RASC News Agency: More than three years into the Taliban’s return to power, Afghanistan has descended into a grim portrait of a failed state ruled by religious absolutism, ethnic supremacy, and institutionalized misogyny. What was once a fragile but striving nation has been transformed into a prison for diversity, progress, and human dignity. The Taliban regime, cloaked in the language of religion but fueled by violence and exclusion, has methodically suffocated the social and cultural soul of Afghanistan. From the outset, the Taliban have pursued a policy of systemic marginalization, particularly targeting non-Pashtun ethnic communities. Provinces such as Badakhshan, Takhar, Panjshir, and Baghlan home to Tajiks, Hazaras, and Uzbeks have been subjected to intense campaigns of repression. Local sources confirm widespread reports of forced religious conversions, the confiscation of community mosques, the banning of non-Pashto languages in schools and government offices, and the expulsion of imams and teachers who refuse to conform to Taliban ideology. These are not isolated acts of discrimination they represent a broader Taliban agenda to erase the multiethnic fabric of Afghanistani society and replace it with a monolithic, Pashtun-centric state.
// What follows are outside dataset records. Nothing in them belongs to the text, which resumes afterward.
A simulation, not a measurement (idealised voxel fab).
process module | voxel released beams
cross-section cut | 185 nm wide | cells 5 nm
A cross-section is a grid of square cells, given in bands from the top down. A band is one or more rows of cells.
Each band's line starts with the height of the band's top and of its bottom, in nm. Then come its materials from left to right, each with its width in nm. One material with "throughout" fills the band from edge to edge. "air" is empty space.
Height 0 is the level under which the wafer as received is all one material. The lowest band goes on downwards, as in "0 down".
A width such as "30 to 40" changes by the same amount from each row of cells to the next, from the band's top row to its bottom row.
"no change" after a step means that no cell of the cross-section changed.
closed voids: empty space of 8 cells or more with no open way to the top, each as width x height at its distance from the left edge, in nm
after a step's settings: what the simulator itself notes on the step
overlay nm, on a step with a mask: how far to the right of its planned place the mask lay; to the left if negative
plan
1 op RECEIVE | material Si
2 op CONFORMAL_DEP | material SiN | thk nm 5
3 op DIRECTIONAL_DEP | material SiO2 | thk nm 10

Even the United Nations Assistance Mission in Afghanistan (UNAMA) has repeatedly sounded the alarm on the Taliban’s attempts to impose an ethnocentric order by force. The Taliban regime has no space for cultural pluralism. It views diversity as a threat and is determined to eliminate any non-Pashtun identity from the nation’s political and social geography. But their war is not only ethnic it is also gendered. In one of the most draconian anti-woman campaigns seen in the modern era, the Taliban have institutionalized gender apartheid. Women and girls have been banished from schools, universities, offices, civil society, and public life altogether. This is not the result of ignorance or poor governance it is a calculated, ideologically driven project to erase women as autonomous human beings.
Girls are barred from education beyond grade six. Women have been purged from humanitarian organizations. Public bathhouses and parks are closed to them. The enforced wearing of the black chador has become a visual symbol of their subjugation. These practices are not just violations of rights they are acts of annihilation aimed at reducing women to voiceless shadows under a regime that views them as threats to a rigid male order. This gender tyranny amounts to nothing less than a crime against humanity. It is a campaign of erasure, where the objective is not just to silence women, but to unmake them entirely. Women in Afghanistan today are not only deprived of rights; they are deprived of personhood. Meanwhile, so-called “security” under Taliban rule has become a cruel farce. In areas such as Panjshir, Andarab, and Takhar, Taliban forces act less as law enforcers and more as ethnic militias. Arbitrary arrests, night raids, looting, school closures, and widespread reports of torture and sexual abuse especially of detained women are the norm. But with the domestic media landscape muzzled by brutal censorship, these atrocities remain largely hidden from public scrutiny.
The Taliban’s grip on the education system further underscores their desire to reshape Afghanistan into a breeding ground for ideological extremism. Subjects such as history, philosophy, human rights, and the arts have been purged from school curricula. They have been replaced with rigid, sectarian religious texts aimed not at enlightenment, but indoctrination. Professional educators have been driven into exile or unemployment, while universities stand hollow, patrolled by militants rather than scholars. The regime’s educational doctrine is simple: destroy thought, destroy knowledge, destroy the future. And yet, despite this vast record of human rights violations, the international community has largely remained tepid in its response. Humanitarian aid much of it unmonitored continues to flow into Taliban-controlled ministries, effectively bankrolling a regime that is dismantling the very people the aid is meant to help. In doing so, donor nations risk not only enabling Taliban brutality but legitimizing a theocratic dictatorship that thrives on fear and silence.
Some regional actors have gone further, actively cultivating diplomatic and commercial ties with the Taliban. A few have reopened or expressed interest in reopening embassies in Kabul, betraying the suffering of millions of Afghanistanis especially women, ethnic minorities, and dissenters who face persecution every day. Afghanistan today is not just in crisis it is in collapse. It has become a geopolitical black hole where justice is absent, and oppression is law. Every passing day under Taliban rule chips away at the foundation of human values, replacing dignity with despair and hope with terror. This is not governance; it is erasure. The world must abandon its cold calculations and finally respond to the human catastrophe unfolding in Afghanistan. Silence is complicity. Aid without oversight is collaboration. Recognition without reform is betrayal. The Afghanistani people those trapped in the shadows of this militant regime are still waiting for the world to see, to hear, and to act.
Because in the face of such absolute darkness, even the smallest glimmer of international solidarity could mean the difference between death and survival for a people, a culture, and a future that the Taliban are trying to destroy.